The process of planning children’s birthday parties does not need to be overwhelming. Following a few easy steps, baring in mind what works and what often does not, and organizing a timeline will give you ease of mind as you plan each special occasion.
Here is the ultimate guide to children’s birthday party planning. Enjoy!
The first thing to consider when planning children’s birthday parties is your budget. How much do you want to spend? For big events, like a sixteenth birthday party, you may want to spend a little more money. For a child’s 1st birthday party, you can keep expenses to a minimum. Having entertainment or hosting a birthday party at an offsite venue will cost more, but could be worth it because it relieves you of much of the stress of party planning.
Having a theme for your child’s birthday party will actually make the birthday party planning process easier. The theme can carry over into all aspects of the party. Invitations, decorations, crafts, activities and entertainment, food, cake and party favors can all be wrapped up in one theme. For younger children, you will obviously have a good idea of a theme that is exciting. As your child ages, let them be a part of the selection of theme process.
Here are some good themes that can be coordinated with all aspects of your child’s birthday party.
One year: The number “1”, balloons, rainbows, flowers, trucks, characters.
Two to four years old: Give them some say about the theme that they would like most.
Elementary School: Definitely let your child be involved in planning their birthday party theme. Include him or her in all aspects of the theme including invitations, decorations, crafts, activities and
entertainment, and food.
Guest List and Invitations
The tried and true rule of thumb when considering which guests to include is add one person to your child’s age. Obviously, a first birthday party will consist of family, close friends and perhaps neighbors. As your child grows, consider adding one guest his or her age in addition to his or her age.
For example, a two year old is fine with one other friend his or her age. A three year old is fine with four friends his or her age, etc, etc. This time tested rule helps to keep parties in check and your child, guests and you will be happy. Once your child is in school, you will need to consider your guest list a bit more in depth.
Start with your child’s best friends. If you want to add more people to the guest list, expand your child’s circle of friends to include good friends and kids they hang out with once in a while. Inviting classmates may work, but be careful of feelings. If you send invitations through your child’s teacher, be prepared to include all classmates. No one wants hurt feelings.
If you are planning an off site venue such as an event at a park, inflatable business, a trampoline or rock climbing business, a pool, inviting a whole class could be feasible. Parents can sign waivers or you could hire extra help to supervise the children.
Depending on your child’s age and the amount of guests you are expecting, planning the right venue is important. An off site venue might be easier to plan than to have the party in your home. Here are some suggestions for venues to consider when planning a birthday party.
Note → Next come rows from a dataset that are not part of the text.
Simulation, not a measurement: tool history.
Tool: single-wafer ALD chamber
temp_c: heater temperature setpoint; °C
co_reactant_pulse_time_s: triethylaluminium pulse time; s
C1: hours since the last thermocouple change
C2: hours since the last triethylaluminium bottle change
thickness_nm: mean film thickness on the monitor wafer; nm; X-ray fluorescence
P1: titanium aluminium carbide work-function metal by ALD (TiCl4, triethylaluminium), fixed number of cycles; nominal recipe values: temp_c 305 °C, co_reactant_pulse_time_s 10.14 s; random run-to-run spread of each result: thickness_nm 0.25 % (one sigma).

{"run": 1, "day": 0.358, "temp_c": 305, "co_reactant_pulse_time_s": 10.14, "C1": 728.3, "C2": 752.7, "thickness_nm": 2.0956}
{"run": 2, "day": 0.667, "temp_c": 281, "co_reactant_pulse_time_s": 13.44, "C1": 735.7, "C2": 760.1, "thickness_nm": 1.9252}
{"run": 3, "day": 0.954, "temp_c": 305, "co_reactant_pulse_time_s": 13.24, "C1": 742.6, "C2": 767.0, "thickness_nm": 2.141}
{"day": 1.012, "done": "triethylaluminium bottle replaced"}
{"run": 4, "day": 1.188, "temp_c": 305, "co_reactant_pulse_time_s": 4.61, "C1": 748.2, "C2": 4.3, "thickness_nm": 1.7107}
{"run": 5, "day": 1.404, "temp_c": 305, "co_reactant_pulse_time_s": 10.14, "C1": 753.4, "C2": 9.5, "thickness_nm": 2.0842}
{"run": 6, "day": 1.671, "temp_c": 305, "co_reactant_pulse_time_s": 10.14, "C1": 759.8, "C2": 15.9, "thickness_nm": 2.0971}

Movie Theater: For a small group of more mature children, a matinee is a fun choice. Some movie theaters even have party rooms where children can be served food and presents can be opened before or after the featured movie. The caveat is transportation, but if you have some parent helpers, this should be no problem.
Park or Community Center: Having your party in a park or in a facility such as a VFW or Eagles Hall or a church is a great way to host a birthday party for a larger group of children. The cost to rent a facility usually reasonable. You want to have some helpers such as family, close friends or a few of the children’s parents to help with the party, crafts, games and food. You can make food that goes along with your theme, order food, or have a pot luck party depending on your budge.
Pool Party: Most public pools offer times for pool parties and provide life guards. For a big group of kids who are able to swim, a pool party offers a lot of great themes such as a luau. The kids are sure to have fun and the life guard supervision will put you at ease regarding the children’s safety.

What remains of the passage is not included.